How Consumers Respond To Animal Rights Campaigns
Consumers are largely isolated from the moral implications of their choices by numerous mechanisms that allow them to dissociate their use of animals from the suffering of animals. The literature review portion of this thesis examines the psychological and cultural constructs that present unique challenges to animal rights as a social movement. From that contextual backdrop, this thesis then evaluates consumer response to three major campaigns conducted by HSUS and PETA between 1980 and the present. The campaigns are vegetarianism and factory farming, the anti-fur movement, and the campaign against cosmetics testing on animals. While consumer response has been mixed, there are other outcomes from those campaigns that signal broader cultural changes. [Excepted from report]
Americans are somewhat ambiguous with respect to animals; membership in and the influence of the animal rights movement is growing, and sympathies toward animals are becoming more consistent over time. However, consumption and negative behavior related to animals continues to out-pace increases in awareness and improvements in attitudes.
Small victories for animals have been won in various industries and legislative campaigns and these are likely to remain a focus for the movement. Changing individual behavior remains a key challenge. The literature review portion of this thesis illustrates how the perceived human-animal dualism has presented a significant barrier to the advancement of animal rights.

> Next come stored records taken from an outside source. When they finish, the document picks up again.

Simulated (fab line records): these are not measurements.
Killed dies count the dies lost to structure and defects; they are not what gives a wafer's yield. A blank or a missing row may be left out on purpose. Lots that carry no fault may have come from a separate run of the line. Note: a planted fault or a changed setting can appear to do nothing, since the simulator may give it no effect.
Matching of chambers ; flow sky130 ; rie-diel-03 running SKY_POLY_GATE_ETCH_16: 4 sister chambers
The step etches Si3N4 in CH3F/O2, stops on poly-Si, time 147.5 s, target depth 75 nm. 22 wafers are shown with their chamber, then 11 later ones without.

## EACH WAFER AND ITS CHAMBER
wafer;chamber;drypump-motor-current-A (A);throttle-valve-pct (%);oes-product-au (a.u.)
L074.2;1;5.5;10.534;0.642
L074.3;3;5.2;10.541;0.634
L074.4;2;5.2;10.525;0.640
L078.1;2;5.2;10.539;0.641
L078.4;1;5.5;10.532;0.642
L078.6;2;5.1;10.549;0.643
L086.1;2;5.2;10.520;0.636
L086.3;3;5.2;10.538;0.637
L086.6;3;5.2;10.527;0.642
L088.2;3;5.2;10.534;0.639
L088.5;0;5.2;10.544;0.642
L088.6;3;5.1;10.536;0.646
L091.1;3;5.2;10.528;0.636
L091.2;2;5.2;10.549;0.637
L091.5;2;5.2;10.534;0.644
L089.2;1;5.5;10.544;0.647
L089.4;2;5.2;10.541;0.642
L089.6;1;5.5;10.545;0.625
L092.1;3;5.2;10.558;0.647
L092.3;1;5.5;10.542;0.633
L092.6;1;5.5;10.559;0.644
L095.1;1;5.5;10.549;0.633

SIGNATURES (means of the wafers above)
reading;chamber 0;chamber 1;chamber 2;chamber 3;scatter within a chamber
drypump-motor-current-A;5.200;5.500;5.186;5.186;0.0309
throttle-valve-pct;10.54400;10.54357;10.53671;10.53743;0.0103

The psychological and social mechanisms that allow consumers to remain isolated from the ethical consequences of their choices include a social structure that provides physical and psychological distance between production and consumption. Consumers therefore remain unaware of how the industry works and there is a general lack of scholarly insight into the psycho-social intricacies of how people think about animals.
The animal protection movement has changed the collective consciousness about animals and it is important for the movement to capitalize on this and to remind the public that there are “emerging sensibilities with regard to our moral obligation to our fellow creatures.”